I saw on the news a story about an Air Forcce woman who had simply gone to the mall in Kyrgyzstan and hadn't been seen since. She was supposed to be home in two weeks. K had been to Kyrgyzastan on his way to Afghanistan. He liked it. That was before the woman went missing.
All of those stories kept me from getting excited when I found out K would be home soon. In those three cases, those people's families had started getting excited. Like me, they'd probably started making lists of what to do before the person got home -- what foods to buy or to prepare, special gifts to get ... It's terrible to think you can get that close to seeing the person and they can still be taken from you, just when you're getting close to relief.
Every scenario, every risk and every horror runs through your mind while they're gone, torturing you in a way that's hard to understand unless you've been there. You push it as far back as you can, but it's still there. But life has to go on. You still have to go to work, you still have to sleep and you still have to go about life like those thoughts aren't there. That's why it means so much to talk to someone who's been there.

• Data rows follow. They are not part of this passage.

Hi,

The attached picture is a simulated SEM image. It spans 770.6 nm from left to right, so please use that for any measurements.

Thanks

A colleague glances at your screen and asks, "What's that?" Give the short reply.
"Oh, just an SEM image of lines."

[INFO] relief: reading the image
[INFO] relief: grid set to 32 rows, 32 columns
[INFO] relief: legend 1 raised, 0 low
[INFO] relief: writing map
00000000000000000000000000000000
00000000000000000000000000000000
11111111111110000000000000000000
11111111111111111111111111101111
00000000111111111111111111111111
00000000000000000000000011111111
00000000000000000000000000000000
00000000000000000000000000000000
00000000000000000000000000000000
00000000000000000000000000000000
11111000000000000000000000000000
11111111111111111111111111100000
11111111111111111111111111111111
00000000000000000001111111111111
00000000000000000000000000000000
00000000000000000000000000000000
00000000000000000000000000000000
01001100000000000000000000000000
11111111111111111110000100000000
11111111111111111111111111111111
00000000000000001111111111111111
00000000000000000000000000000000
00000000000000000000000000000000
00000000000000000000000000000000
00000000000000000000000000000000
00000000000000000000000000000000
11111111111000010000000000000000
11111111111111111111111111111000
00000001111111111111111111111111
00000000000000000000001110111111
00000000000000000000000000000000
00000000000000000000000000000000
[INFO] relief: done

If you know someone who has a loved one overseas, call them. Even if it's just for a quick hello. I promise -- the distraction will mean the world to them.
3 comments:
i'm glad k is back safe and sound. i loved your previous post about him coming home. i actually started to cry. i'm so happy for you guys.
Last week I was on the phone with a client and he tells me he is on his way to pickup his son who was killed in Iraq. I was speechless. Just so sad! It had me thinking about him all day.
This was a great post. I am so glad that K made it back safely. It's good for people to know what it's like for those with loved ones overseas, because many people don't know how to be a supportive friend.